The author seeks to establish a new conflict paradigm through narratives of conflict situation, war or war like situation. Whereas a heap of literature today exists on Kashmir conflict and the turmoil going on especially since 1989, it remains a fact that the focus continues to be more on Indian side and the issues and challenges of instability, abnormalcy, state sponsored violence and peoples woes mostly remain untouched on the other (Pakistani) side. Also there are ample discourses that continue to generate debates on the situation right from 1947 till date with dozens of books  written on the contemporary Kashmir conundrum in which the PoK either finds no mention or a little mention or a few sweeping references. Anam Zakaria tries to bring out the Pakistan administered Kashmir’s socio-political perspective, which lies hidden like an unknown region but equally, faces the wrath of the political instability and continues to be claimed by both India and Pakistan and labelled a disputed territory by separatists’ in both the Kashmir’s.  Amid this all, the mass sufferings continue under the big labels of independent Kashmir or  Azad Jammu and Kashmir. What I call Anam Zakaria’s  perilous ethnography and field work as it is not a cake walk to conduct a field work in such disturbed zones, She explores Muzafarabad and the villages at LoC (Line of Control that  remains the de facto border between the two countries now) in Neelam valley besides Kotli, Mirpur and other vulnerable areas from 2014-16.She like a trained ethnographer describes her own awkward position being an etic (outsider) and finely narrates how she built rapport to gain a deeper insight while travelling in some parts of the field where the cease fire violations were going on.

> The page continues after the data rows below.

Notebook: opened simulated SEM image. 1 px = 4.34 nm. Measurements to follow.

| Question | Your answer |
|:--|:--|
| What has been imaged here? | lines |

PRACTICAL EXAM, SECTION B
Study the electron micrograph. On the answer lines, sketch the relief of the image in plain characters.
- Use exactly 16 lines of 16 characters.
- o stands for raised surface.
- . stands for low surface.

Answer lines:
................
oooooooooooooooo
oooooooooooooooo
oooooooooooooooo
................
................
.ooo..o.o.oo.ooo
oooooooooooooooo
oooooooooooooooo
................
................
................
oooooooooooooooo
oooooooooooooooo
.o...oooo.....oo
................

Anam very succinctly analyses so called Azad Kashmir’s  label of freedom and succeeds in highlighting the actual unfreedom persisting, silent misery, muzzled voices, routine violence, deepening socio-political crisis, perpetual artillery exchange between the two hostile neighbours who keep destroying one or the other border areas of Kashmir either on the Indian or Pakistani side. She also talks about the whole sociology and mockery of ceasefire and how every ceasefire (thought brief and uncertain) brings respite to the shell shocked and uncertain lives near the border who face it every day and live with fear and chaos. As per the author thousands of people living near LoC have so far lost lives or are displaced and how their education and other activities get badly disrupted due to routine cross border escalations and massive artillery exchange.

Author mainly divides her work in three basic parts, in the first part she goes into the historicity of the prevailing conflict right at the time of partition and tries to understand it from the perspective of Kashmiri voices, she delves into tribal raids and the trail of victimhood due to such raids the then as well. She is interested in digging old themes from partition survivors and covers interviews of militants and refugees, women and children to make sense of what actually people think of it. The second part of her work presents a State prism of seeing the conflict. To debunk false discourses, state propaganda and myths she substantiates the state side arguments with interviews with high profile officials, political leaders and others. The third part of the book conceptualises post 2003 cease fire to understand the role of state and non-state actors. She creates a fine balance by bring out the narratives of both Kashmiri nationalists and pro-Pakistan supporters in PoK. She talks of the literature ban on pro freedom literature, media gag and other undemocratic processes going on in PoK and the plethora of issues afflicting masses there. She speaks of the pain of shattered lives of militants and refugees from the Indian side who now feel estranged and virtually belong to nobody. Even today many militants who crossed border in early 1990’s never returned and settled in PoK and continue to face a range of adjustmental and other livelihood issues. To them it is like they went to heaven and found the hell inside.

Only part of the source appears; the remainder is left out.